Damon Albarn defends Glastonbury Gorillaz gig

Words by Greg Cochrane, interview by Duncan Crawford
Newsbeat reporters

Image source, Getty Images
Image caption,
Gorillaz were joined by guests including Snoop Dogg at Glastonbury last month

Damon Albarn has taken responsibility for the poor reviews his band Gorillaz received following their Glastonbury headline slot.

The cartoon hip-hop band stepped in at the last minute to replace U2, whose singer, Bono, had injured his back.

Reviews of the show were mixed, with the crowd noticeably thinning during their Pyramid stage set.

Speaking to Radio 1's Newsbeat, Albarn said the show had lacked "human interaction".

Change in band

Gorillaz began as a cartoon concept band - with Albarn and other musicians playing behind a screen which showed images created by artist Jamie Hewlett.

For their third album, Plastic Beach, the band have taken centre stage, with guests including Snoop Dogg, Bobby Womack and Mark E Smith making cameos at Glastonbury.

But The Guardian said the band's set "failed to ignite the crowd" whilst the Daily Telegraph described it as a "disappointment".

Albarn, who won glowing reviews for his performance with Blur on the same stage last year, admitted he hadn't done enough to adapt the Gorillaz stage show for Glastonbury.

Image source, AFP
Image caption,
Damon Albarn spoke to Newsbeat in Syria where Gorillaz played a special one-off show

"We were yet to change the dynamic entirely from the cartoon band acting purely as a film orchestra into something that had more of a human element to it."

Albarn, currently touring the world with the band promoting latest album Plastic Beach, said that the next time he had played a festival show, he had made a conscious effort to speak more to the crowd.

"Basically, the difference between that and the next gig we did at Roskilde [Denmark] which was the same sized audience, same age demographic, was I just communicated with the audience more.

It evolved

"I introduced Bobby Womack, introduced Lou Reed, introduced anyone.

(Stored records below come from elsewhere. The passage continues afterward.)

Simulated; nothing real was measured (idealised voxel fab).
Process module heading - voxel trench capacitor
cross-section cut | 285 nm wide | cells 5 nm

"I didn't take for granted that if these people were going to be at the front then there had to be some kind of human interaction.

"It evolved into something with more human interaction. I know what people were reacting to."

In the same interview, Albarn reiterated his desire to spend more time with his reformed band Blur, saying they would work together again.

"Yes, at some point. Definitely," he confirmed.